This guide helps you deploy the LLaMA Stack RAG UI on an OpenShift cluster using Helm.
Before deploying, make sure you have the following:
- Access to an OpenShift cluster with appropriate permissions.
- NFD Operator and NVIDIA-GPU operator installed
- Two GPU nodes, one for vLLM and the other for Safety Model(A10 nodes)
- The label - you can have any label on the node and pass it as part of the parameter to the deploy script. Please refer
deploy.sh. - Helm is installed
- A valid Hugging Face Token.
- Access to meta-llama/Llama-3.2-3B-Instruct model
In case you have a fresh cluster -
- Install NFD Operator from OperatorHub
- Create default instance(no change needed)

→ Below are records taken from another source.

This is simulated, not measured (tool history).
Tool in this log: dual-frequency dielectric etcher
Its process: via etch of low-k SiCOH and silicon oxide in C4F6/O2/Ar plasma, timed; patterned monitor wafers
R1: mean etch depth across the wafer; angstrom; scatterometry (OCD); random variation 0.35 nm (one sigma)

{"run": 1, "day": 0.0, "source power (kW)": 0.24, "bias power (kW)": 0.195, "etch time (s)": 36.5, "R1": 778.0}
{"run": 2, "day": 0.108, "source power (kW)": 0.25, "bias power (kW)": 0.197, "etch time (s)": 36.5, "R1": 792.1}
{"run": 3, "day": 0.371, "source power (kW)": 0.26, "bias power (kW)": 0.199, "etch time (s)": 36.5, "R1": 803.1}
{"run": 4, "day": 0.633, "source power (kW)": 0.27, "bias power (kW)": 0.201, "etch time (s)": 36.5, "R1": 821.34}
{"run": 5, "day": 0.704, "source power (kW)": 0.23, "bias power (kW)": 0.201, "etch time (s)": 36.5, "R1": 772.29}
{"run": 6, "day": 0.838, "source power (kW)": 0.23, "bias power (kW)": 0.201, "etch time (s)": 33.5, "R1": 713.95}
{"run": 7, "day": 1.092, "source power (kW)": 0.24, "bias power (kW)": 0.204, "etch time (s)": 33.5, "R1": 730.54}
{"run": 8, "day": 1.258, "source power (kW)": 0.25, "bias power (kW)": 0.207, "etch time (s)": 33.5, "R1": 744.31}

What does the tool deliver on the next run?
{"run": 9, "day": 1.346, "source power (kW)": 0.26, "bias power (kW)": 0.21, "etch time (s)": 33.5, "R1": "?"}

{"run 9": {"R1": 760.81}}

- Validate in the GPU nodes if you have required
10delabels in place - Install NVIDIA-GPU operator and create the ClusterPolicy(default)
This will set your cluster to use the provided GPUs and you can move forward to deploying AI workloads.
-
Prior to deploying, ensure that you have access to the meta-llama/Llama-3.2-3B-Instruct model. If not, you can visit this meta and get access - https://www.llama.com/llama-downloads/
-
Once everything's set, navigate to the Helm deployment directory:
cd deploy/helm -
Run the install command:
make install
-
When prompted, enter your Hugging Face Token.
The script will:
- Create a new project:
llama-stack-rag - Create and annotate the
huggingface-secret - Deploy the Helm chart with toleration settings
- Output the status of the deployment
- Create a new project:
Once deployed, verify the following:
kubectl get pods -n llama-stack-rag
kubectl get svc -n llama-stack-rag
kubectl get routes -n llama-stack-ragYou should see the running components, services, and exposed routes.
make unistall